Take a look around the league this week, I am sure Baltimore is freaking out after losing to the Raiders. How about Sam Darnold out playing the 49ers? Detroit is supposed to be a real contender this year, well they lost to the Bucs and if it weren’t for Butker’s 45-yard field goal, the Chiefs would have fallen to the Bengals. To sweeten it more, the Eagles just lost to the Falcons on Monday Night Football.

The Cowboys are now 0-24 in games where they score less than 20 points, in my keys to victory I mentioned how the offense needed to step up this week and establish the air raid, it didn’t happen and we will get into that…but the weight of the loss should not be anywhere near the shoulders of the offense this week.

What Went Wrong?

The Saints went to the run game early on in this contest and Dallas did not have any answers. The Cowboys have made changes to their coaching staff and personnel, and it seems they haven’t been able to stop the run since Rod Marinelli. In the film analysis, I mentioned the Saint’s ability to utilize motion to supplement their ability to run, which they did but there were plenty of times when the Saints would run basic concepts, like a halfback toss and stretches which they used to run in the ’60s. There was a lack of effort from the defense as they overran assignments and slipped off tackles.

Micah Parsons mentioned on his podcast, “The effort was not there by all 11… You have a standard… I’m determined to get this right.” Which may be a positive outlook that a leader of this defense is taking accountability.

Alvin Kamara scored a touchdown on this play.

The defensive line was rendered useless by the offensive line play of the Saints. Mazi Smith was swallowed by blocks and shoved to the ground all day. On the QB sneak play, Mazi was the defensive tackle but somehow nowhere near the QB. Jordan Phillips and Linval Joseph, both late free-agent acquisitions in August made little to no impact to the line. The Saints targeted Parsons in the run game and continued to send double teams his way. The rest of the linebackers were nonfactors, Kendricks overran a couple of tackles which led to big Kamara runs. Clark and Overshown missed some holes and took poor angles, and this week there were a lot more snaps for rookie Marist Liufau, and he was swallowed by many pulling guards.

Name# of Snaps% of Defensive Plays
Eric Kendricks5695
Damone Clark4169
Marist Liufau3966
DeMarvion Overshown1831

Why did they go away from Overshown? The Cowboys played more in their base 4-3 defense this week and played less of their nickel and dime packages which feature more Overshown. Usually, you play more base defense because the offense plays with heavier running back sets, which they did, seemingly on purpose to keep a rookie Liufau on the field over DeMarvion. It is strange as the Cowboys played with Nick Vigil last week when Kendricks exited the game. The Cowboys need to keep their linebackers clean, they can’t let their linebackers continue to fight blocks, it is up to the defensive line to occupy those more.

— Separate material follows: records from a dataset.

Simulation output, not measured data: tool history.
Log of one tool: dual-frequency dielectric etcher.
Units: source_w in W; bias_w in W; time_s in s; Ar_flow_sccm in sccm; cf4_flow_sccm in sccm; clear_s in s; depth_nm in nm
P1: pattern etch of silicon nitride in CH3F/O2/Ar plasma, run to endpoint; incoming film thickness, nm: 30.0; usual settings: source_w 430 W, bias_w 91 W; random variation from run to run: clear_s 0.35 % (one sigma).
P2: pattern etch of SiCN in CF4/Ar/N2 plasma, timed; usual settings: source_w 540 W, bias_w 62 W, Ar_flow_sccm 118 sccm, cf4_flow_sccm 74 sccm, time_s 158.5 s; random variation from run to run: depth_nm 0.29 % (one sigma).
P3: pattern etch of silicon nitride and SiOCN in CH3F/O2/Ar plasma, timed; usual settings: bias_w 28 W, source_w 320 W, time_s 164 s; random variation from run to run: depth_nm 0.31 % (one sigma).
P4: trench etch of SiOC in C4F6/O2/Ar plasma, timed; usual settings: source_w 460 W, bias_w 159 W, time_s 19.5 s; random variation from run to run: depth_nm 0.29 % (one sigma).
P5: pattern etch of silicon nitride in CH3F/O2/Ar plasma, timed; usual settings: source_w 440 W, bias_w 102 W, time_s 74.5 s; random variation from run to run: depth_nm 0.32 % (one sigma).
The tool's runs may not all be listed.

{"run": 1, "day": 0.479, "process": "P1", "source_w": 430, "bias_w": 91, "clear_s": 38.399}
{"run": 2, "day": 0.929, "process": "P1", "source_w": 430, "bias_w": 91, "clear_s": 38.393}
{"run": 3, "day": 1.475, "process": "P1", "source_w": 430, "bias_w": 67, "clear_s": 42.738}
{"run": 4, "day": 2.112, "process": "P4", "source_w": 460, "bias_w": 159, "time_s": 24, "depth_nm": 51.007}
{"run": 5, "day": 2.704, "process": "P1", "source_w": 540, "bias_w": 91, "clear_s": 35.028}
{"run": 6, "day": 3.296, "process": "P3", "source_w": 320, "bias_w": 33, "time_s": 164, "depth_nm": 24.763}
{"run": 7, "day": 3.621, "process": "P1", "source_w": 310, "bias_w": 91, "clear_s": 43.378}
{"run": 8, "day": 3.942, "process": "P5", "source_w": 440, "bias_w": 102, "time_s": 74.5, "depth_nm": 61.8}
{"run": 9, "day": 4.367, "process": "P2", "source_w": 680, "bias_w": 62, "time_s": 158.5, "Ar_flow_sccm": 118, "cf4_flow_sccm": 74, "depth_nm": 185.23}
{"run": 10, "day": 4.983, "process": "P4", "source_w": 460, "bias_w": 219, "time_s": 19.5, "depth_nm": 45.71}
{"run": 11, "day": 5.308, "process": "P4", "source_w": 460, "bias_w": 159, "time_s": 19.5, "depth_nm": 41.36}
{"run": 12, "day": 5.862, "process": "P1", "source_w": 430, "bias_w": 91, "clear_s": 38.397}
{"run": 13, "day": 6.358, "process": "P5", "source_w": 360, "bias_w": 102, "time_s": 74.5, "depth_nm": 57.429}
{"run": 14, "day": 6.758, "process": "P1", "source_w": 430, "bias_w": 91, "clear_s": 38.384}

It also needs to be mentioned that there were times when the secondary looked confused, the deep ball to Shaheed was confusing as I don’t get to know everyone’s assignments, but I don’t understand why Carson didn’t jam him off the line so he didn’t get a full sprinters start toward the safeties. Also on the 50-yard Kamara screen touchdown, there was a lot of confusion from the secondary and somehow once the ball was scored, DLaw was the nearest defender…

In all defensively, I could beat more stats down and go into motion rates and break down the analytics of how the Saints offense dominated. But after a game like this, you don’t need much analytics to recognize this was a beating. This was the first test for the Zimmer era, they played a coordinator that runs an offense Dallas couldn’t beat the last few years and showed they still have issues. The Cowboys failed the first test, but they will have another next week with the dynamic running offense of the Ravens, who are probably more hungry for a win than you are.

Chase Young vs. Tyler Guyton, a matchup I mentioned in my Keys.

Now for the discussion that will fill the national four letter TV networks for the week, because defense doesn’t create views.

What is there to say about Dak Prescott and the offense?

I have some criticism of the playcalling and the overly conservative style we ran early on in this game. But first, it needs to be mentioned that it is completely unfair to put an ounce of blame on Dak or the offense for at the very least the first half of the game. As the defense failed to stop the Saints, the offense continued to answer each drive with points keeping it a one-score game. That was until Jalen Brooks trips on his cut leading to an interception.

I think it’s time to re-evaluate Coach McCarthy as a play caller, the same play calling where it was documented that the team couldn’t figure out their footing until after week 5. We are seeing similar issues to start the year as we did in 2023. But we will be blinded by scoring 40 on the Giants in ten days like last season.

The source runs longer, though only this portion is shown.